Nodes launched by EKS Auto Mode have a maximum lifetime of 21 days. This article shows how to set a maintenance window to allow controlled node replacement
This guide provides configuration guidance for scheduling drifted node maintenance in EKS Auto Mode clusters, specifically allowing updates during a controlled maintenance window while restricting updates at other times.
EKS Auto Mode utilises the concept of Amazon EC2 managed instances and for security reasons Auto Mode enforces a maximum lifetime of 21 days for those instances, see Auto Mode Features.
EKS Auto Mode releases a new Auto Mode AMI frequently, sometimes once per week.
Under the hood Karpenter is used to provision compute capacity and manage the lifecycle of the corresponding nodes. When a new AMI is available , Karpenter nodeclaims are marked "AmiDrifted" (see nodeclaim status section).

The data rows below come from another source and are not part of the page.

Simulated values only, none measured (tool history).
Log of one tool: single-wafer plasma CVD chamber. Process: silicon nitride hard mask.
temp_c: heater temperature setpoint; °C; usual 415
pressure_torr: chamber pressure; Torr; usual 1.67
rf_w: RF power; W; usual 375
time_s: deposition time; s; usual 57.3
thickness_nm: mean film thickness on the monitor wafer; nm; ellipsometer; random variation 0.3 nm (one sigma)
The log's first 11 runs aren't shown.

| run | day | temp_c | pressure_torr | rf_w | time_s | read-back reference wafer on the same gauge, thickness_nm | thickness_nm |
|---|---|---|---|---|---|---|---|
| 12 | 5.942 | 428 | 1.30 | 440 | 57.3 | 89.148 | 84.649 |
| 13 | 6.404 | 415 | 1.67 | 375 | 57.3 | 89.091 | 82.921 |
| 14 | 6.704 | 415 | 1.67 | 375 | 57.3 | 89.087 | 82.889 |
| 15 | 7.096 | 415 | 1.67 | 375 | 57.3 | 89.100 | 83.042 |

Karpenter NodePool CRD is responsible to steer disruption using disruption budgets and schedules. It is possible to allow or prohibit disruption per so-called reason, with "Drifted" being one of them.
If undefined, Karpenter will default to one budget with nodes: 10%, i.e. allow 10% of nodes to be disrupted for any reason at any time, see Karpenter docs NodePool Disruption Budgets.
The following NodePool disruption specification allows replacement of 10% of "Drifted" nodes for 2 hours on every Monday, starting at 6 PM, completely prohibiting disruption for "Drifted" outside of this schedule, while allowing disruption of up to 20% of "Empty" nodes at all times.
apiVersion: karpenter.sh/v1
kind: NodePool
metadata:
name: your-nodepool-name # Replace with your desired nodepool name
spec:
disruption:
budgets:
# General protection: Allows empty node removal up to 20% at any time
- nodes: "20%" # up to 20% of empty nodes at any time
reasons:
- Empty
# Blocks drifted node updates on Sunday and Tuesday through Saturday
- schedule: "0 0 * * sun,tue-sat"
duration: 24h
nodes: "0"
reasons:
- Drifted
# Blocks drifted node updates on Monday from 00:00 to 18:00
- schedule: "0 0 * * mon"
duration: 18h
nodes: "0"
reasons:
- Drifted
# Maintenance window: Allows drifted node updates on Monday 18:00-20:00 (6-8 PM)
- schedule: "0 18 * * mon"
duration: 2h # make duration long enough to allow rotation
nodes: "10%" # Allows up to 10% of nodes to be updated during this window
reasons:
- "Drifted"
# Blocks drifted node updates on Monday from 20:00 to 24:00
- schedule: "0 20 * * mon"
duration: 4h
nodes: "0"
reasons:
- Drifted
Notes:
- If no budget is specified for a given period of time, disruption will be unrestricted
- sun is defined as day 0, so it has to come first in the schedule definition
schedule: "0 0 * * sun,tue-sat"
- Timezones are not currently supported. Schedules are always in UTC, see Schedule in Karpenter docs.
- Modify schedule, duration and nodes to meet your application and business needs.
Disruption is still subject to other levers like terminationGracePeriod and proper considerations need to be done to match those.
See Karpenter Provider AWS issue Document behaviour when terminationGracePeriod is longer then budget schedule duration #8526 for additional information.
Carefully test this configuration in a non-production environment first. Monitor the first few maintenance windows to ensure proper operation.